Latest data released this morning from HMRC reveals the number of residential property transactions both for December and the whole of 2017, and is seen as significant by industry analysts as it provides one of the few truly independent bellwethers of the market.

The report shows that in December there were 99,100 residential property transactions, a drop of 3.3% on November, the overall tally of properties sold in 2017 standing at 1,223,400.

For context, in 2016 there were 1,230,580 homes sold, meaning that the year on year difference is just 0.58%.  Not bad at all, considering some of the headwinds faced over the previous twelve months.

But what’s driving such a healthy result, despite reports of London and the South East seeing significant price reductions and lower levels of activity?

It would appear that the dominance in recent months of regions such as the Midlands, North West and South West together with East Anglia, have mitigated the ‘London drag’ effect which has been observed of late, as the demand for properties in London has dropped to the lowest levels seen for many years.

Jeremy Leaf, north London estate agent and a former RICS residential chairman explains, “Although the transaction numbers are broadly similar between 2016 and 2017, what HMRC the figures today hide are the regional variations between London and the South East compared with other areas of the country.”

Jeremy continues, “Prices in the Capital and surrounding areas have softened of late in response to affordability and demand, whereas outside of the London property is seen as better value.

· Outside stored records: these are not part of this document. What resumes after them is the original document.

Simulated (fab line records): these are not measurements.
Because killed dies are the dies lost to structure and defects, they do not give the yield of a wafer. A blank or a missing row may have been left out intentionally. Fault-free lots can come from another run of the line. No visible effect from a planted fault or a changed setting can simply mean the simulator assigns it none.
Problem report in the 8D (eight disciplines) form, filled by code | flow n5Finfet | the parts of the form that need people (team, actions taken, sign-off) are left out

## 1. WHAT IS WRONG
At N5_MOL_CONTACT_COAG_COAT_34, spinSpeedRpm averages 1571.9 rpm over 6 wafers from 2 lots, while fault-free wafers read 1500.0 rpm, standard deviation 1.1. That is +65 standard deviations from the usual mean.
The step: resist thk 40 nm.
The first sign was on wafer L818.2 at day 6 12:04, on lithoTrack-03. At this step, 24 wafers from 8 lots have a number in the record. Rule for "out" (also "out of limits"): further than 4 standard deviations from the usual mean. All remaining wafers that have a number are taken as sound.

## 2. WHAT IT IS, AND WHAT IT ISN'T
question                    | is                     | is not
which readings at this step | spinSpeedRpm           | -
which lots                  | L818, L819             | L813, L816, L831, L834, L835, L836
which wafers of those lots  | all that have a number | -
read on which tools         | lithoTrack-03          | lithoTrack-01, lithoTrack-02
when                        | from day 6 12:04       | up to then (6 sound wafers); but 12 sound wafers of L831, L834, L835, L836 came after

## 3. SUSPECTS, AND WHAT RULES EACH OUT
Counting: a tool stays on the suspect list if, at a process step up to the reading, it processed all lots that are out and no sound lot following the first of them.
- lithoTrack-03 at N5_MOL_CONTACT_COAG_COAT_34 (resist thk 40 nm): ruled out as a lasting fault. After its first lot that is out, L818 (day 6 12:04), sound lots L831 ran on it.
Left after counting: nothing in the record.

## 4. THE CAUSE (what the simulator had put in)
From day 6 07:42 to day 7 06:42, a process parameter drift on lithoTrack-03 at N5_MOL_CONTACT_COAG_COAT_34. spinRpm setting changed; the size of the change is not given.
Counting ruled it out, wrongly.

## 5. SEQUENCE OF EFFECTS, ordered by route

“Places which are just as attractive to live, albeit in other ways, are now appealing to buyers who would previously only have considered London and its close environs.

“We’re now seeing buyers who are deciding that they won’t put up with the lifestyle compromises required to purchase and live in London and who would rather take advantage of what’s available elsewhere, and with improving transport links this is now become more prevalent over the last twelve months than we’ve previously seen.”

Brian Murphy, Head of Lending for Mortgage Advice Bureau also comments, “It’s reasonable to suggest that, now the ‘scores are on the doors’ for last year, we can see that the UK property market has held steady against the prevailing factors we’ve seen in 2017.

“Whilst one would expect the level of transactions for December to be slightly lower than the preceding months, a 3.3% drop is well within seasonal expectations and hardly suggests that the housing market dropped off a cliff last month.”

Brian adds, “Taking all of this into account, for the numbers for 2017 to be so close to the previous year does indeed suggest that we’re going into 2018 with the market in solid shape, which may be assisted yet further by the introduction of the SDLT scheme for first time buyers along with newly released competitive deals from mortgage lenders which have seen some rates released in the last couple of weeks lower than they were before the interest rate rise in November.”

Although anecdotal reports point to a slower start than usual to 2018, overall it would appear that in many areas, the housing market remains robust.

Lenders such as the Nationwide and Halifax released their annual forecasts recently which suggested that average house price growth is likely to reach around 2.5% over the next 12 months and transaction numbers for this year are potentially going to plateau at a similar level to 2017.

However, given that the current overall economic view is somewhat hawkish, from the property industry’s perspective at least, ‘more of the same’ in terms of a steady level of growth and transactions would be a result many would perceive as positive.